Whelan said the media essentially ignored the three Catholics running for the Democratic presidential nomination in 2008—Joe Biden, Bill Richardson and Christopher Dodd—to focus on non-Catholic candidates Barack Obama, Hillary Clinton and John Edwards.
He said the media did much the same in the 2004 general election, when rallies were held in 15 cities for "National Catholics for Kerry Day" to promote the candidacy of Democratic nominee John Kerry, only to get scant coverage.
"Where do you put the religious left?" Whelan asked. A CNN exit poll conducted on Election Day "purported to show that all values voters were Republicans," he said.
Whelan said he and Alexia Kelley, a former Catholic Campaign for Human Development staffer, made a proposal to the Democratic National Committee to form a Catholic outreach strategy.
By the time the 2008 race for the Democratic nomination came around, even non-Catholic candidates understood the importance of the Catholic vote. Obama, according to Whelan, had two nuns on his Catholic outreach committee in Pennsylvania, although Clinton won that primary.
Obama had encountered Catholicism 20 years ago as a community organizer working on Chicago's South Side. He had an office in a parish rectory and he "went to Mass every Sunday for three years," Whelan said. "It was the first exposure of his to organized religion."
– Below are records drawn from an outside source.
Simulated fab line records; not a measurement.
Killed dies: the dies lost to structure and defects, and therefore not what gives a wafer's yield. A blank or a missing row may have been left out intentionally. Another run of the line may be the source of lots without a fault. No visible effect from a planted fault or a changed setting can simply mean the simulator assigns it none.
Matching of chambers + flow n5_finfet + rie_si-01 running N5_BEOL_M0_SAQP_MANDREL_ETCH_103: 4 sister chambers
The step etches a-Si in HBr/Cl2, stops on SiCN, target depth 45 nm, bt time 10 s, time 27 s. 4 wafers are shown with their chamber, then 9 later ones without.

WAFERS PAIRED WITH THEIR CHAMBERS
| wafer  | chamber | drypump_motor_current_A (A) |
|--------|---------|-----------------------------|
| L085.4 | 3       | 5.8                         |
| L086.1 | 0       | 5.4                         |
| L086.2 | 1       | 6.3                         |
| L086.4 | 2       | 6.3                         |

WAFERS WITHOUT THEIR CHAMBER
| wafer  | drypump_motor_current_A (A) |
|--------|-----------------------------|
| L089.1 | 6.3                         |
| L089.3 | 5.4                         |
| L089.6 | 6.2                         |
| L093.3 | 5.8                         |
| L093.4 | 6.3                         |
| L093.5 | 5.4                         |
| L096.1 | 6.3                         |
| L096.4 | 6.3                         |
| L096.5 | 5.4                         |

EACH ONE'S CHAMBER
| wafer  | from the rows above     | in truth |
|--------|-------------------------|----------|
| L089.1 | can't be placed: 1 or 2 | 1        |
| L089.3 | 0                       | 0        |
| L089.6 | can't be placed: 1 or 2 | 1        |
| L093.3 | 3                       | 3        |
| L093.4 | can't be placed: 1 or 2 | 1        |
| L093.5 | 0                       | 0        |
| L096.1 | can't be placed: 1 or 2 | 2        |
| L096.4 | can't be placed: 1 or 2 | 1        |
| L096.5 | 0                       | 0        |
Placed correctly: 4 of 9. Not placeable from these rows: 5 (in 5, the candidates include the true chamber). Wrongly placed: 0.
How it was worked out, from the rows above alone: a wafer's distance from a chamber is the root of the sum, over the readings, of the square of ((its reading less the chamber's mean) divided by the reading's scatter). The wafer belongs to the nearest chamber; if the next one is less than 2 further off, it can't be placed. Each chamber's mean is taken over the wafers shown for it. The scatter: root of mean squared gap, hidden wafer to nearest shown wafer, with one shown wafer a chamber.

"Catholics are divided," Stricherz said. "That doesn't mean that there's no Catholic vote." He pointed to Michigan, Minnesota, New York and South Boston as "heavily Catholic" regions that can tip the scales either way.
"There's not just one Catholic vote, but several Catholic votes today," Stricherz added. And, despite the prominence attached by candidates and parties to winning Catholic voters, Catholic voting today is "a marginalized, more private affair," he said.
George W. Bush, as a Republican running on social issues, captured 52 percent of the Catholic vote in 2000 and 58 percent in 2004, Stricherz said. By this time, pollsters had determined that Catholics who go to Mass weekly tend to vote for the GOP, while those who go less frequently vote for Democrats.
One difference between today and an era when Catholics voted in sizable majorities for Democratic presidential candidates is "the extent to which both parties don't reflect Catholic social teaching in a way that was not part of the picture 50 or 60 years ago," Stricherz said.
Another difference, according to Stricherz, is that "there are more Catholic voters than there used to be," with a greater percentage of their membership voting than do adherents of other religions.
Stricherz said that while doing research for his book, he found an instance in Connecticut where the state Democratic Party assembled its slate for congressional and statewide races "at a local Knights of Columbus hall." Such a thing, he added, would not be considered today.